Before PPPs and PFIs, projects that were State funded had revenue streams that would congeal in the regions where those projects were based, kicking in multipliers that would further benefit the local economy. The fragmentation of activities has led to a concentration of certain functions like financing and asset management in London. This has diminished capacity in the regions through the withering of broad competences, the fragmenting of supply and project chains, and skills drift as talent is forced to relocate down South to find a job. State-sponsored investment projects across the country have benefited private sector growth in London and the South East.

But infrastructure projects are not just about where the revenues go, but what liabilities are taken on to generate those revenues; and crucially who assumes responsibility for those liabilities when things go wrong. Many PPP/PFI schemes are highly levered: before the crisis projects were financed on around a 90/10 split debt to equity, though this has now levelled down to around 70/30. Even so, leverage produces interest payments that require servicing and a manifest risk of default. So the flipside to the revenue streams clipped by metropolitan elites is a tower of hidden contingent liabilities that may be passed onto the State, as when NHS Trusts cannot repay their PFI loans. Similarly on the operations side, contracts which allow companies to exit their obligations (designed to attract initial bidders) may leave the State with unexpected costs. This is what First Group did when it walked away from the backloaded premium payments on its First Great Western franchise, costing the taxpayer an estimated £800m in lost receipts. On the contracting side, unwieldy contracts can produce inefficiencies and exorbitant penalty clauses which are costly to renegotiate. And this is before we discuss the many contracts that overshoot their original estimates. All of these interventions should be thought of as State subsidies; received mainly by private subsidiaries operating in the capital, and paid for by taxpayers the length and breadth of the country.

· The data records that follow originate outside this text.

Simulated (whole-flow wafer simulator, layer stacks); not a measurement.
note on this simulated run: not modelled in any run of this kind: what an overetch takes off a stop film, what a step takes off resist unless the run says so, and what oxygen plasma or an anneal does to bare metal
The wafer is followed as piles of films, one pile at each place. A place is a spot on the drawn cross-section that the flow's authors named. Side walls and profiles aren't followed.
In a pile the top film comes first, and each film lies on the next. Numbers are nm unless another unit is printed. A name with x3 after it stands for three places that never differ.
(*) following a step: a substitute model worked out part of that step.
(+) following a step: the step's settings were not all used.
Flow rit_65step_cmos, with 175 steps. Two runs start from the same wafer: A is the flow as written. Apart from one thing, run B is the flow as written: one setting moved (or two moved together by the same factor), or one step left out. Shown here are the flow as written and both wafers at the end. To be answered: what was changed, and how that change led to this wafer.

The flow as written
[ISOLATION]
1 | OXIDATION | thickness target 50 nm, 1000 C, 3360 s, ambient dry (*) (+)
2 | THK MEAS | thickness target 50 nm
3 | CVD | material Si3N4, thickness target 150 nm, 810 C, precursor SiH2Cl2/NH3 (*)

This quiet cross-subsidy from North and West to South East has been running un-noticed for a long period of time. Its unanticipated result is a kind of regional moral hazard: the metropolitanisation of gains, and the nationalisation of losses.

So returning to the question of fairness and national cross subsidies: it strikes me that Kelvin MacKenzie is the kind of odious character who, had he been alive in Biblical times, would have written a sneering editorial about the ‘beggar’s charter’ created by the actions of do-gooder Samaritans. He will therefore understand this dilemma about regional moral hazard because London receives a subsidy that is not paid for by Londoners. If we are to resort to the kind of petty proprietorial politics that MacKezie and Clegg espouse, then let’s get one thing straight: if they’re London’s revenue streams, they’re London’s liabilities too. So next time, when the banks blow up or another PFI deal hits the wall, the liability costs should fall on the shoulders of Londoners and the South East alone. Let those metropolitan taxpayers bail out the banks. Which political party or mayoral candidate could fail to get elected on that platform?